Methodology

The American Trends Panel

The American Trends Panel (ATP), created by Pew Research Center, is a nationally representative panel of randomly selected U.S. adults recruited from landline and cellphone random-digit-dial (RDD) surveys. Panelists participate via monthly self-administered web surveys. Panelists who do not have internet access are provided with a tablet and wireless internet connection. The panel is being managed by GfK.

Data in this report are drawn from the panel wave conducted May 29-June 11, 2018, among 4,594 respondents. The margin of sampling error for the full sample of 4,594 respondents is plus or minus 2.4 percentage points.

The ATP data were weighted in a multistep process that begins with a base weight incorporating the respondents’ original survey selection probability and the fact that in 2014 some panelists were subsampled for invitation to the panel. Next, an adjustment was made for the fact that the propensity to join the panel and remain an active panelist varied across different groups in the sample. The final step in the weighting uses an iterative technique that aligns the sample to population benchmarks on a number of dimensions. Gender, age, education, race, Hispanic origin and region parameters come from the U.S. Census Bureau’s 2016 American Community Survey. The county-level population density parameter (deciles) comes from the 2010 U.S. decennial census. The telephone service benchmark comes from the July-December 2016 National Health Interview Survey and is projected to 2017. The volunteerism benchmark comes from the 2015 Current Population Survey Volunteer Supplement. The party affiliation benchmark is the average of the three most recent Pew Research Center general public telephone surveys. The internet access benchmark comes from the 2017 ATP Panel Refresh Survey. Respondents who did not previously have internet access are treated as not having internet access for weighting purposes. Sampling errors and statistical tests of significance take into account the effect of weighting. Interviews are conducted in both English and Spanish, but the Hispanic sample in the ATP is predominantly native born and English speaking.

The following table shows the unweighted sample sizes and the error attributable to sampling that would be expected at the 95% level of confidence for different groups in the survey:

Sample sizes and sampling errors for other subgroups are available upon request.
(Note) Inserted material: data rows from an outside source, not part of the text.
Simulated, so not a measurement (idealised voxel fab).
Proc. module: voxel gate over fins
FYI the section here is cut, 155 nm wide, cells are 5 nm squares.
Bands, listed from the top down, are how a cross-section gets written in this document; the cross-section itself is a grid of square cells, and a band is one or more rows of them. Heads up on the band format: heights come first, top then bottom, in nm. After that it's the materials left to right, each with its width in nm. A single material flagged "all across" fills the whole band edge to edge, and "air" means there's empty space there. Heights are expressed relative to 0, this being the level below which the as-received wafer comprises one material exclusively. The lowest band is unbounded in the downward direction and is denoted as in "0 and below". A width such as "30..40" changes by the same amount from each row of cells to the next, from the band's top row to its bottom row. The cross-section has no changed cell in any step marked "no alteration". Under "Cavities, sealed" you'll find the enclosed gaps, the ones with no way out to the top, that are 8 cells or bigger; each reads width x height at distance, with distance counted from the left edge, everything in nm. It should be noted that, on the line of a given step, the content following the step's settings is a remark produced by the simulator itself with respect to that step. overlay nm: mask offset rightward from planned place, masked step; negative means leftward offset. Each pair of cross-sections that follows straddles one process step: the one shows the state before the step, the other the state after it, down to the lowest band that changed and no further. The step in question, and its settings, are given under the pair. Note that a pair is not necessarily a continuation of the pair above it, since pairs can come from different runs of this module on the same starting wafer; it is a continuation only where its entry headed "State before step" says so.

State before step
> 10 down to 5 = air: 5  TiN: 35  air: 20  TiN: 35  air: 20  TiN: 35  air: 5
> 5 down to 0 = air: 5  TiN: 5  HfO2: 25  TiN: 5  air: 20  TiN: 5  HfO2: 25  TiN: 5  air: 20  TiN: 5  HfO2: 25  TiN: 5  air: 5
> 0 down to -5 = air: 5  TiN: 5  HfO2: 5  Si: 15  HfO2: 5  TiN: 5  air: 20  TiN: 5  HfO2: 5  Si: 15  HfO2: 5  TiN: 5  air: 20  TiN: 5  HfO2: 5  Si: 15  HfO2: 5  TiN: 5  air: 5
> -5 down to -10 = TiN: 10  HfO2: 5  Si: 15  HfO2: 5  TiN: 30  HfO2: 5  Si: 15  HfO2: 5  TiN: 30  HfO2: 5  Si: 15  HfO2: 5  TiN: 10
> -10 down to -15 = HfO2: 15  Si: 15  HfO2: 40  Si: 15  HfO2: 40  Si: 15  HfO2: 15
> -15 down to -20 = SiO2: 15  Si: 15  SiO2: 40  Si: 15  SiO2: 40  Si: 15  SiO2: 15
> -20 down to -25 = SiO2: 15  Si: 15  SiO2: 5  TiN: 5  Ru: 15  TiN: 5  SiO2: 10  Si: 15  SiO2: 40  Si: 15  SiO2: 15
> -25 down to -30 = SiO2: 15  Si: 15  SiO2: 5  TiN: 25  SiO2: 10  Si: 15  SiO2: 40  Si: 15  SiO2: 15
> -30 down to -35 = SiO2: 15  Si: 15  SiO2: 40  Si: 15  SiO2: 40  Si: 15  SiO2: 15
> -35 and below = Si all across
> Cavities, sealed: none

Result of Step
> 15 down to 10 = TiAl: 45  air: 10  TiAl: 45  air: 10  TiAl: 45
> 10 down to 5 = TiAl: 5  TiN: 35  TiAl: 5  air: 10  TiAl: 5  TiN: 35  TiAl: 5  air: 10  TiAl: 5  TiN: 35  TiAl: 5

In addition to sampling error, one should bear in mind that question wording and practical difficulties in conducting surveys can introduce error or bias into the findings of opinion polls.

The May 2018 wave had a response rate of 84% (4,594 responses among 5,486 individuals in the panel). Taking account of the combined, weighted response rate for the recruitment surveys (10.0%) and attrition from panel members who were removed at their request or for inactivity, the cumulative response rate for the wave is 2.4%.⁴

YouTube video analysis

What are YouTube channels? And why focus on high-subscriber channels?

Much like the profile pages on other social media platforms, YouTube channels function as the owner’s official presence on YouTube and a dedicated homepage for the content the channel owner has posted. Users who are interested in seeing content from a specific “creator” (in other words, a person, company or brand with a presence on YouTube) can subscribe to their channel and automatically see regular updates from them whenever they visit the site.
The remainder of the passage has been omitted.